Sony has added 4K video capability to its Alpha 7 line of lightweight interchangeable-lens mirrorless digital cameras.
Unveiled at NAB 2014 in Las Vegas, the Alpha 7S can shoot in 4K with a resolution of 3840 by 2160 pixels.
The palm-sized camera has a 12.2-megapixel Exmor CMOS full-frame sensor, meaning it’s the same size as a traditional 35 mm film frame.
Sony said that when used in the 24p/30p 4K movie setting, it’s the only full-frame sensor that can read the entire width of the pixel array without pixel binning for video.
Pixel binning refers to the process of combining the data from a group of pixels into a single pixel. 24p and 30p refer to video formats with 24 and 30 frames per second, respectively.
For photography buffs who like shooting at night, the camera also has a sensitivity range that extends from ISO 50 to 409600, allowing users to capture clear videos in very low light conditions.
Indoor, poorly lit sporting events, which would require a high shutter speed with low noise, are one situation where the Alpha 7S would excel, according to Sony.
Since the 7S has a relatively small footprint, recording in 4K video requires an external third-party 4K recorder via an HDMI (high-definition multimedia interface) link. The camera can record to a compatible memory card at full HD with 1920 by 1080 resolution at frame rates of 60p, 60i, 30p and 24p.
For those who want to create slow-motion effects, switching to APS-C (Advanced Photo System type C), a smaller image sensor format than full frame, will allow it to capture footage at 120 frames per second at standard HD resolution.
The shooter has shutter speeds ranging from 1/8000 to 30 seconds, a 25-point autofocus system and a body-only weight of 446 grams.

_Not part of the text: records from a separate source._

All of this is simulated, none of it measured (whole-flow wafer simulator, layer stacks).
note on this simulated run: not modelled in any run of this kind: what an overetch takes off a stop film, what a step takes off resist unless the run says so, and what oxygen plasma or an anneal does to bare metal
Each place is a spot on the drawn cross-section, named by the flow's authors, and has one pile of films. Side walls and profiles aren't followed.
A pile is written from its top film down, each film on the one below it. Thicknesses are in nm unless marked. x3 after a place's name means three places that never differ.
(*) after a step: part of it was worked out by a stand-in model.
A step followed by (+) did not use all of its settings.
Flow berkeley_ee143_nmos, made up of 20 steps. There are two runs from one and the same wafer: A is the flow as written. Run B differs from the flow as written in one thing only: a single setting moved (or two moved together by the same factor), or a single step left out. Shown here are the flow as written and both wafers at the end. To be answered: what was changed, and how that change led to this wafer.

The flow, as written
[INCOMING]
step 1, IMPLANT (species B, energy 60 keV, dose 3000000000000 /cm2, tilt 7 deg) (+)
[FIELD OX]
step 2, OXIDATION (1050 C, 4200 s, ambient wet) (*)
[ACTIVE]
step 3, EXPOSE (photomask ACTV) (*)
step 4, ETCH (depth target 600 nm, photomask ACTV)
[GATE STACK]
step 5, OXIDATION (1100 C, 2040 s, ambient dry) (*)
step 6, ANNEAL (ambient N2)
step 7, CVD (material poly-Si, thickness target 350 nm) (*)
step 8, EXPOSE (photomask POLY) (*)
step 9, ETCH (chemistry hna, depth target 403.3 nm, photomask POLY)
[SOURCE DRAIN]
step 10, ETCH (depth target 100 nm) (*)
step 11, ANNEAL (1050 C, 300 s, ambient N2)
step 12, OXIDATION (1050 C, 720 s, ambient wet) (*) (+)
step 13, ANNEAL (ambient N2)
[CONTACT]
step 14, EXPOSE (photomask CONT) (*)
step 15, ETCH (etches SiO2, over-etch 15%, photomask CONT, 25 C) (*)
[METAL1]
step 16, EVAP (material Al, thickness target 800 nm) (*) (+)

Sony has not yet announced pricing or availability for the Alpha 7S.
The camera follows in the tracks of Sony’s Alpha 7, which has a 24.3-megapixel sensor, and the Alpha 7R, which has a 36.4-megapixel sensor. Sony’s online shop lists the bodies of the Alpha 7 and 7R for $1,699 and $2,299, respectively.
Updated on April 8 to include a video report from IDG News Service.